Prime residential property in Berlin and Paris is in high demand
Berlin has the fastest-growing prime residential property prices
The slowdown seen across the world’s leading prime city housing markets during the second half of 2018 continued into 2019. The Savills World Cities Prime Residential Index rose by 0.4% in the first half of 2019, taking annual growth to 0.7%. This compares with an annual increase of 5.1% in the year to June 2018.
However, there are exceptions. The stand-out growth for prime residential property over the past year has been in Berlin and Paris, which have recorded a rise of approximately 8% each. Both markets have benefited from low supply levels and increasing demand from international and domestic buyers.

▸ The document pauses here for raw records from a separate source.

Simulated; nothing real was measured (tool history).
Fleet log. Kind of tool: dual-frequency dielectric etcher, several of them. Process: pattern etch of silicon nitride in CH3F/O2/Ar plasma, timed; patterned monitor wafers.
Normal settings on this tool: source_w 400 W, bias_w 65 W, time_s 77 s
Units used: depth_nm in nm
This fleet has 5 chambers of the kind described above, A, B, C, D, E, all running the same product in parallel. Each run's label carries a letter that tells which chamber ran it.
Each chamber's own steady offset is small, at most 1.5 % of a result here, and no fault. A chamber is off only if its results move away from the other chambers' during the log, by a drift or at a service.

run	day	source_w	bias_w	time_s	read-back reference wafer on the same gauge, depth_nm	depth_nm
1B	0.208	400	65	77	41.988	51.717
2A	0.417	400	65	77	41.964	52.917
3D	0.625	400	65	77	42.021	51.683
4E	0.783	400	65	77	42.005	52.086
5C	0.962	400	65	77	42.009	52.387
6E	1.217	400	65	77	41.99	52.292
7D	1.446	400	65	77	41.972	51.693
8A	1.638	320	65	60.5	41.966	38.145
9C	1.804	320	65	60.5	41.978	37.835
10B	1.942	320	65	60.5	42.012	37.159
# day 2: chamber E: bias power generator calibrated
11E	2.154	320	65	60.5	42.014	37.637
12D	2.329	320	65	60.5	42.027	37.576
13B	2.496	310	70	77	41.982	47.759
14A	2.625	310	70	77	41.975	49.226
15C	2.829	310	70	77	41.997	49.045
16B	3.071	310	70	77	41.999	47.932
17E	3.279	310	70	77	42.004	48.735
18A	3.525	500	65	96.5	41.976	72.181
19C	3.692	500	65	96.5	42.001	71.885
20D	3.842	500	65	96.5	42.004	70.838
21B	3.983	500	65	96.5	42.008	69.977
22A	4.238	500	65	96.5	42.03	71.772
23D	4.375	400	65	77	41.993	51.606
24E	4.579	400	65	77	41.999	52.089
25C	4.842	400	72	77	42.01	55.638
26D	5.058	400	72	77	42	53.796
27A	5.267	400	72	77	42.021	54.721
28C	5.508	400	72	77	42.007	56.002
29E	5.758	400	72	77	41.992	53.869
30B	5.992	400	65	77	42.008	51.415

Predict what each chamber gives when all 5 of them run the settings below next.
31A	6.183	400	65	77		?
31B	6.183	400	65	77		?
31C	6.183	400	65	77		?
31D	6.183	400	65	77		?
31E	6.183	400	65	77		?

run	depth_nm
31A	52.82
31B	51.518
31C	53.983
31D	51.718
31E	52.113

The six months to June 2019 marked a turning point for a number of Chinese cities as prices increased following falls during the second half of 2018. This follows a slight loosening of housing restrictions as the economy slows in response to internal and external factors.
A similar trend was seen in Moscow, as prices increased 1.2% in the first half of 2019 following years of price falls as Russian money returns to the capital.
In Kuala Lumpur and Bangkok, prime prices rose by nearly 2.5% in the first half of 2019, benefiting from international investment as prices are relatively low on the global stage.
New York, London, Sydney
Conversely, many US cities have seen prices fall over the first six months of 2019. Here, demand has been impacted by tax changes. The amount of state and local taxes that homeowners can deduct has been capped and the mortgage interest deduction was reduced from US$1 million to US$750,000 in mortgage debt. Additionally, in the case of New York and Miami, there are high levels of new build supply in the prime residential sector.
The impact of Brexit is still being felt in London, although the market is showing signs of levelling out as prices recorded their smallest fall since June 2014 as a shortage of stock in some markets is helping fuel demand.
The opposite is true in Sydney, as price falls accelerate following a change in mortgage regulations and increased taxes and restriction for international buyers.
There are a number of reasons why the prime residential markets in global cities are going through a slowdown. Government policies, the cost of money, increased supply and global economic uncertainty have all contributed. Despite these headwinds, we do not except significant price falls across the Index, but that growth will remain flat or experience small increases in value over the medium term.
Prime residential values are underpinned by a fundamental gap in supply and demand. Land is often limited in global cities so demand in these desirable cities outstrips supply. It is expected that high net worth individuals will continue to want to hold one or more world city prime residential properties as part of their portfolio, both as a store of wealth and as a base for work and leisure.
Over the short term, we expect European cities to continue to outperform as they benefit from Brexit and comparatively lower prices. Over the longer term, wealth generation will be critical to the growth of each city’s prime residential market, along with political and economic stability and favourable demographics.